Victim blaming
"Part of this is down to the restrictions in robots.txt and the ToS not lining up. 34.9 percent of the top training websites make it clear in the ToS that crawling isn't allowed, but fail to mirror that in robots.txt"
A classic case of victim blaming. For one, robots.txt can not mirror the ToS anyway, because the former is a technical, and the latter a legal document, designed to express very different things that are only marginally related to each other. Also the robots.txt format does not allow to include instructions for any yet unknown entity (crawler), is not legally binding, and even if it would be could be easily circumvented by simply renaming the user-agent in question.
And finally robots.txt and copyright law have completely opposing defaults. The robots.txt spec essentially says that if the file is missing or any explicit disallow directive is missing, then you're free to crawl whatever url you want. Copyright law on the other side says that unless there's explicit permission, you're not allowed to access or use any copyrighted content. So, of course robots.txt - which is not law and not a contract anyway - can not possibly used to override copyright law (and the ToS), but AI companies act as if it would, and that the lack of explicit disallow directives would give them permission to use any content for training.

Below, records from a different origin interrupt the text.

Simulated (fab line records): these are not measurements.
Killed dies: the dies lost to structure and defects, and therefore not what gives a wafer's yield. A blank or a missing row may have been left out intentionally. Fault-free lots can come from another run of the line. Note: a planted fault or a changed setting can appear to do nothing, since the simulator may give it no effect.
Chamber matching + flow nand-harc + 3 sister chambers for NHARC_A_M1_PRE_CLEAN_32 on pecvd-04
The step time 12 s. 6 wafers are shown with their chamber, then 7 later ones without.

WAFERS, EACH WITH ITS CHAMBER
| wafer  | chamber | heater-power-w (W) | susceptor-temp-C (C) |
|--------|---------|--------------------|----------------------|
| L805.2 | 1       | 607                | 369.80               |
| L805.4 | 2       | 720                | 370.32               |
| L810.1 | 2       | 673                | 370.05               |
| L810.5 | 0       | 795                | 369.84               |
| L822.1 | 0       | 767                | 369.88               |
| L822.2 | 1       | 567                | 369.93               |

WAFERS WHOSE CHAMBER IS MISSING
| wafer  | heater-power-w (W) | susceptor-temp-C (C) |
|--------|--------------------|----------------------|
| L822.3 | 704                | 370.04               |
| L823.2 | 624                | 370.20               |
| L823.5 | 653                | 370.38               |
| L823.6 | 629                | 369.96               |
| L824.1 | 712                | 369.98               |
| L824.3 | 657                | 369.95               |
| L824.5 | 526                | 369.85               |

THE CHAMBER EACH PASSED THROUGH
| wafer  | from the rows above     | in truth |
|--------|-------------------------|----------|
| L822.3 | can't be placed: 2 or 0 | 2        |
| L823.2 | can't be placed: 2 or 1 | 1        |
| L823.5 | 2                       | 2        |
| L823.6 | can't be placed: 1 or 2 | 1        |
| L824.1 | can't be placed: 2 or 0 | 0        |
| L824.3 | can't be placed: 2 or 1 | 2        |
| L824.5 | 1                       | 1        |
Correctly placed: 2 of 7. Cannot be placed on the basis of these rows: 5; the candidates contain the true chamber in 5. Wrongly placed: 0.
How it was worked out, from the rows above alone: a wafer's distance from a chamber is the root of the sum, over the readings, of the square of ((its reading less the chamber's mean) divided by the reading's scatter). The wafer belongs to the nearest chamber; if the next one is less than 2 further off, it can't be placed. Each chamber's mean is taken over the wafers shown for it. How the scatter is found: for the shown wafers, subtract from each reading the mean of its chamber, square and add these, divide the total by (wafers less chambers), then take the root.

Also large internet corporations, like for ex. Google or Facebook, etc. are actively working to make robots.txt useless for blocking AI crawler even at the theoretical/technical level, by simply using the very same user agent that they use for collecting content for other purpose. So, for ex. Facebook is using the very same user agent ("facebookexternalhit") for obvious AI crawling that they've been and are still using for building the link previews in shares - which in the end means that you can't tell to them to not train their AI models with your data but show meaningful link previews in shares.
Similarly Google has Googlebot-Extended, which supposedly is there so you can prevent them using your data for AI training - but that only applies to training for ex. their Bard model, but doesn't affect AI Summaries, which are shown based on what data their regular Google crawlerbot has retrieved.